For my 1st bog post I will cover data visualization in Excel and Google Fusion Tables (Heat maps). As a Data Analyst, the person must be acquainted with many software tools. Each project should start with these steps:
- What question needs to be answered with the project
- What data is available, what data will be needed
- What software tools are best for the project
- What is the best way to present the project
For the Irish Census project the objective the project is to produce the report showing population by county and product the Irish population heat map.

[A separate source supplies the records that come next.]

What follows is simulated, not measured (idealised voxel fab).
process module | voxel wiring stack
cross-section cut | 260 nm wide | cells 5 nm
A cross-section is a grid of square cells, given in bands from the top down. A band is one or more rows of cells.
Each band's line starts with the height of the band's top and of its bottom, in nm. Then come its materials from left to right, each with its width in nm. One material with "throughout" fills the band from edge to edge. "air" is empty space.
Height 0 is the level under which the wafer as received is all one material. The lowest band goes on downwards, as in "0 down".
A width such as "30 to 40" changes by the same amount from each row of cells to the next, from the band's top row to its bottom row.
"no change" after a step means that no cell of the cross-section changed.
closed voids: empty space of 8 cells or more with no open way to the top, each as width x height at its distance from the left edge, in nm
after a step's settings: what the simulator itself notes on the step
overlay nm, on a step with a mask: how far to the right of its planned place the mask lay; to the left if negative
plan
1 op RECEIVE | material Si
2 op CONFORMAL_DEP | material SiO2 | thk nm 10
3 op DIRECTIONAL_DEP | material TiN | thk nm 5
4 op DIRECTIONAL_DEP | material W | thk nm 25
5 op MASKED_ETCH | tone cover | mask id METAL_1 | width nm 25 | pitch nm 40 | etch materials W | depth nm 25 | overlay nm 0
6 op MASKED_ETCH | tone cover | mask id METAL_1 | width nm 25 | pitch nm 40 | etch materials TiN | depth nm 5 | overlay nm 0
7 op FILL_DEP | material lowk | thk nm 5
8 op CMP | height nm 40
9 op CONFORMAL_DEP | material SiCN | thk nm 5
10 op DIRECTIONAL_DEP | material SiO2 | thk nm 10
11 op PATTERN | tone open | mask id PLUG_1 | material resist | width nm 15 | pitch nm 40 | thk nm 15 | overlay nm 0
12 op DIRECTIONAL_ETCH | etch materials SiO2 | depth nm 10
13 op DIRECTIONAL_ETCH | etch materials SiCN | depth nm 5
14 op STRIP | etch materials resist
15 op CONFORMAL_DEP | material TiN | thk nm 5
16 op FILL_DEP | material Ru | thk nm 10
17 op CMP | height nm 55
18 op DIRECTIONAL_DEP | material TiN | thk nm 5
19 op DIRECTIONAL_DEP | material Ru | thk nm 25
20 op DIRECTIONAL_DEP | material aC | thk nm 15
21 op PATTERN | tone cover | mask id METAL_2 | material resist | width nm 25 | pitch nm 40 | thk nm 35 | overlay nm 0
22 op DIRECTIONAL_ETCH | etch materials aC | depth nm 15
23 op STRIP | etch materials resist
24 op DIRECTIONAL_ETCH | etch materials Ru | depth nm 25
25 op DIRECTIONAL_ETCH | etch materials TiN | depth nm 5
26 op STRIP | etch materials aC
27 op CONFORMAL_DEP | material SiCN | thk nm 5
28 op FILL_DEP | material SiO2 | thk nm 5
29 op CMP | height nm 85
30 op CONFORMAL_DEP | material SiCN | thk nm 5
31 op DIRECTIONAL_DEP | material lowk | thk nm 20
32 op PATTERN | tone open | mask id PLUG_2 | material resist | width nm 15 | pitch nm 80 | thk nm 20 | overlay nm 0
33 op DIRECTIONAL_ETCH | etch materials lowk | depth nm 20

As a data source I had table with the 2011 Census data:
At first glance this table is fine, but only at 1st glance. As a report it is fine, but as data source it needs to be transformed. Just to name few of the data issues;
- First column contains multiple data types, City, County, Province,
- County names are not consistent
- Males and Females are in the same Row
- Total persons is static field
I have chosen Excel to transom the data. The final data table looks like this:
The data is broken down, by County, Province, Gender and QTY of persons.
Second data source is Google maps coordinates for the Irish Counties:
To achieve the goal of the project these two data sources need to be merged. To achieve this Google Fusion tables is one of the best tools to use. To create Heat Map few simple steps need to be taken:
- Upload County boarder data to Google fusion tables
- Upload Excel file with the County population data
- Merge these two (common fields are County names)
- Tweak the report presentation. Add the “buckets” to colour code counties by the population quantity in each county.
Heat Map is one the best way for the customer to consume the map data report. The same report can be presented in the table summary. Excel is in the league on its own when it comes to reporting.
|County||Population||% Share||Province||Population||% of Population|
Other uses of this data
With the current data we could calculate the population density in each County. This data can also be used in conjunction with other data sources, for instance graduates in each county, to get comparison of each county comparing the % of third level graduates. Getting number of schools in county calculate student distribution per school and % of recent graduates attending 3rd level.
Get coordinates of international Airports, to find out how far on average people need to travel to the nearest airport.